For the Birds: What Birds Need

Tuesday, September 6, 2011

Spotted Towhee taking grub to nestling
Photo by Christine Southwick
By Christine Southwick

Birds have four basic needs to survive:
  • Food;
  • Water;
  • Safe spaces to hang out; and
  • Places to successfully raise their young.

Food is fairly easy to provide. Plant, or keep, native trees, especially evergreens—the bigger the better. Plant native fruiting trees and bushes. Dogwood, Crabapple, Hawthorne, Serviceberry, Snowberry, Twinberry, Elderberry, Nine Bark, Quince, berry crops, and even many of the maples are good sources of food. 

Many birds eat the bugs that come to the flowers, some even nibble the flower buds; eat the fruit once it is ripe; and find bugs in the leaf litter in the winter. 

Juvenile Hairy Woodpecker on dripper
Photo by Christine Southwick
Don’t use pesticides: you will kill or starve the bug-eating wildlife. Bird feeders with black-oil sunflower seeds, and suet feeders will make your yard even more inviting.

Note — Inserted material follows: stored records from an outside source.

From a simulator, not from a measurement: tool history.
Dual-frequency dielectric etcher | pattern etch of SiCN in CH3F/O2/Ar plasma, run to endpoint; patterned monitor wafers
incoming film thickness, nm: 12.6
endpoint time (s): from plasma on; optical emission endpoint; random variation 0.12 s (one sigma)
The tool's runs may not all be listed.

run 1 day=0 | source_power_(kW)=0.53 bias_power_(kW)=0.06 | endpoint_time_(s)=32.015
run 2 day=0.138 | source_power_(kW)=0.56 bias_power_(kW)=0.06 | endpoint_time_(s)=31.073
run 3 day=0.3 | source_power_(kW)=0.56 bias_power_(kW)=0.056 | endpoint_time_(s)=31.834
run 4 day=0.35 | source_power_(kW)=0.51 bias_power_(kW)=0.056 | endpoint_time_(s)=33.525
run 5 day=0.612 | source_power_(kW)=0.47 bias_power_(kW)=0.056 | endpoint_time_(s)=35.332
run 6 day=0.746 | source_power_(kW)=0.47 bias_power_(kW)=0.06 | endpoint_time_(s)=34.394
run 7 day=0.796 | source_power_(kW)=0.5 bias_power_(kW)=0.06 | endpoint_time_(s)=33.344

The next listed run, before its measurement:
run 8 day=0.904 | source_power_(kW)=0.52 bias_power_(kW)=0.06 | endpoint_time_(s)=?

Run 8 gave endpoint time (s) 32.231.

Water can be hard for birds to find during our dry August’s and our cold spells. Free running water is a great magnet, and can be as simple as a dripper into a garbage can lid, or as complex as a recycling stream. As long as standing water is changed once a week, there is no danger from mosquitoes. In the winter, invest in a birdbath heater to keep the water liquid and drinkable during freezing spells

Safe spaces to hang out can be provided by trees, bushes and shrubs of varying sizes and densities, and minimum amounts of grass. Birds have evolved by being able to locate food: some find it on branches, others on trunks. Some find it using trees and shrubs as launching posts-others find their food in the leaves and bark beneath trees and bushes.

Dead snag in park
Photo by Christine Southwick
Places to successfully raise their young can require a little more planning. 

Dead trees can provide more places for birds to raise their young than live trees. If you have a dead or dying tree, make it into a snag. Leaving logs and branches on the ground will provide hiding places for ground nesters. 

Placing nest boxes, with the correct sized holes for native species will benefit local birds, and bring you the wonder of watching babies grow and thrive. Leave a small, controlled area of blackberries, or add a brush pile in a back corner. Leave some tall grass or weeds from March until Labor Day.

And build an indoor-outdoor run for your cats — belling them isn’t enough — they hunt by stealth.

Give birds what they need, and they will come.


Christine Southwick will be a speaker at the upcoming Puget Sound Bird Fest in Edmonds on September 10, 2011. Her topic is "20 Birds You Wish Were in Your Yard," The entire event covers September 9-11, with more speakers, guided walks and field trips, exhibits, and kids activities. See the detailed schedule on the website.



1 comments:

Anonymous,  September 8, 2011 at 10:23 AM  

My neighbors think it's "cute" when their cat catches birds.